Slate Uk

Mobile Phone Theft

How bad is it really?

Before the arrival of mobile phones in the early 1980s, phone crime was mainly a white-collar offence. A physics teacher at my school hacked telephone exchanges. He and his friends made free phone calls around the world until eventually they were caught. Some pupils were impressed. Phone crime today is synonymous with street crime: young thugs stealing Nokias and Motorolas from victims usually younger than themselves. A much-talked-about Home Office report said the phenomenon had become an epidemic. It said 470,000 mobile phones were stolen last year, with 3,000 a month in London alone—substantial increases from previous years. Tony Blair, David Blunkett, and police chiefs made speeches saying mobile phone theft would become a government priority. The arrest and punishment of mobile phone thieves would lead to a reduction in all street crimes, a policy reminiscent of the “broken windows” approach adopted by New York City in the 1990s. If you punish young offenders for breaking windows, so the theory goes, you halt their progress towards more serious crimes.

The judiciary has also responded. Earlier this week, the Lord Chief Justice, Lord Woolf, instructed judges to impose harsher sentences on anyone found guilty of mobile phone theft—a mandatory jail sentence of 18 months, but five years if violence was involved. Judge Valerie Pearlman gave 23-year-old Dean Healey a four-year prison sentence for robbing 16-year-old Lee Staples of his phone in Streatham High Road last year, and for punching him in the face. Presumably, that punch wasn’t considered by Judge Pearlman worthy of the full five years demanded by Lord Woolf.

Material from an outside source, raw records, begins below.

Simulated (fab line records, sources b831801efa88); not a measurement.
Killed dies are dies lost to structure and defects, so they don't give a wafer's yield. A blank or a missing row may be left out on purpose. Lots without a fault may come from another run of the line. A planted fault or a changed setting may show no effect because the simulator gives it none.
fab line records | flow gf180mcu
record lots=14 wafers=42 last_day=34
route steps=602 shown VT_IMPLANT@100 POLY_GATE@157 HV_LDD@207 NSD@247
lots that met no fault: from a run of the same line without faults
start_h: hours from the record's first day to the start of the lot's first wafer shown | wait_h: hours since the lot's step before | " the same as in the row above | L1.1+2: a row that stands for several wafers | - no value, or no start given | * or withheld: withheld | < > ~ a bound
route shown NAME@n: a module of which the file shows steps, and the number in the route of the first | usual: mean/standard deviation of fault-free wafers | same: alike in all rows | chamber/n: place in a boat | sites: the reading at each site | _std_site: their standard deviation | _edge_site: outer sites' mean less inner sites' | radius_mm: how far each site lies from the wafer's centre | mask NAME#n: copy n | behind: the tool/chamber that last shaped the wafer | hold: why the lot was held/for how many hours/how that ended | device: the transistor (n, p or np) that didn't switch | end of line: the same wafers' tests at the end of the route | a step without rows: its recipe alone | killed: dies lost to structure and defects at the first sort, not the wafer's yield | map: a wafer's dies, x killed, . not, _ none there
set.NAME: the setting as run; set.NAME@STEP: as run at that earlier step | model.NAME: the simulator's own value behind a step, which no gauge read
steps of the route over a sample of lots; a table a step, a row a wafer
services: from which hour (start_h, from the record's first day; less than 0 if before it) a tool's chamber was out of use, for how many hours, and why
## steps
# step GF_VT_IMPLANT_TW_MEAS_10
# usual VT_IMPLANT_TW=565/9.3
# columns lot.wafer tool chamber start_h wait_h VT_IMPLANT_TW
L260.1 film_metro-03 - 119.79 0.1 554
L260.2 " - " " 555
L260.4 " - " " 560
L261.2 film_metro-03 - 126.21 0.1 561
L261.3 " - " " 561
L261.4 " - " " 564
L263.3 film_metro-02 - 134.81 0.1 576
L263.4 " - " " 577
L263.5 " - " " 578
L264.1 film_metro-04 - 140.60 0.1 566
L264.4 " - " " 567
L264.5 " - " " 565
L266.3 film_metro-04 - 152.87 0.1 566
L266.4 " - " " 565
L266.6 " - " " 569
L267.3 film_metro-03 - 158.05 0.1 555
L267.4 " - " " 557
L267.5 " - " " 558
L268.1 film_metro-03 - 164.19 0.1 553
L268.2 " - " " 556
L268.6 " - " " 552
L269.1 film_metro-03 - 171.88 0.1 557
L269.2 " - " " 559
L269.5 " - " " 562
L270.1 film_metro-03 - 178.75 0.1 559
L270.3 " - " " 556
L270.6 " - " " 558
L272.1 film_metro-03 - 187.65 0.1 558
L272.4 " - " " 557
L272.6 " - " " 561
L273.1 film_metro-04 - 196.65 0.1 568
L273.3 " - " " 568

Yet the report that has provoked these political and judicial initiatives is not a definitive survey, and the evidence and conclusions about mobile phone theft contained in its 100 pages are often ambiguous. For one thing, it admits to ignorance of the scale of the problem: “The number of phones currently being stolen is unknown.” That’s because there are no definitive figures about any aspect of mobile phone theft, because police forces don’t keep full records. Flu and foot-and-mouth statistics are more accurately reported. So are incidents of shoplifting, which reveal that 35 percent of teenagers stole something from a shop last year. In the absence of definitive statistics, the Home Office bases its report on estimates that are themselves based on previous crime surveys. Other information was provided by just six of England Wales’s 43 police forces, as well as by a number of inmates at Feltham, the notorious jail for young offenders.

Mobile phone theft may be on the rise, but the facts presented in the report suggest a more complicated picture. For example, the report fails to disprove claims made by telephone companies, such as Cellnet, that 60 percent of mobile phones reported as stolen haven’t in fact been stolen at all. People fraudulently claim their phones have been stolen in order to get them replaced by newer ones free of charge, which some telephone companies undertake to do. But cases of fraud are not comprehensively recorded either. Since telephone companies make most of their money from their customers’ use of mobile phones for making calls, they tend to take them at their word and give them new phones, rather than launch costly and probably futile inquiries into suspected fraud.

Contrary to what the Government may believe, mobile phone theft is not just indicative of street crime. Only a fifth of mobile thefts are committed in street muggings. The vast majority of mobile phones are stolen from houses or cars, along with whatever other valuable objects the thieves can find in them. If the Government’s goal is to catch petty offenders before they go on to more serious crimes, such as burglary, then the evidence suggests many mobile phone thieves have already graduated to the next level. While the police go about their arrests and as judges hand out their tougher sentences, the Government, the judiciary, and the police have asked telephone companies and phone manufacturers to make mobiles more secure and less attractive. A more secure mobile phone is curious concept. How do you make a piece of technology that’s been designed to be easy to carry and easy to use more secure? The answer, of course, is you can’t, unless phone makers can invent a phone clever enough to know when it’s been stolen and dial 999 to tell the police what’s happened.

It would seem just as impossible to make mobile phones less attractive to teenagers. It would be easier to turn them off Britney Spear than to cure them of their passion for text-messaging. Even the Home Office report illustrates the extent of the mobile phone’s popularity among the young. It quotes the “Feltham boys”, as it touchingly calls the offenders in Britain’s youth jail, as saying that mobile phones “were an indispensable social crutch”. “Their loss of phones in custody was said to be one of the worst elements of the deprivation of liberty,” it said. If that is so, then what will be the first thing they will try to acquire on getting out of prison? A new mobile phone, of course. Until the scale of mobile phone theft is fully known, and instances of fraud are separated from instances of theft, a strategy that makes its suppression the key to reducing street crime will be misconceived.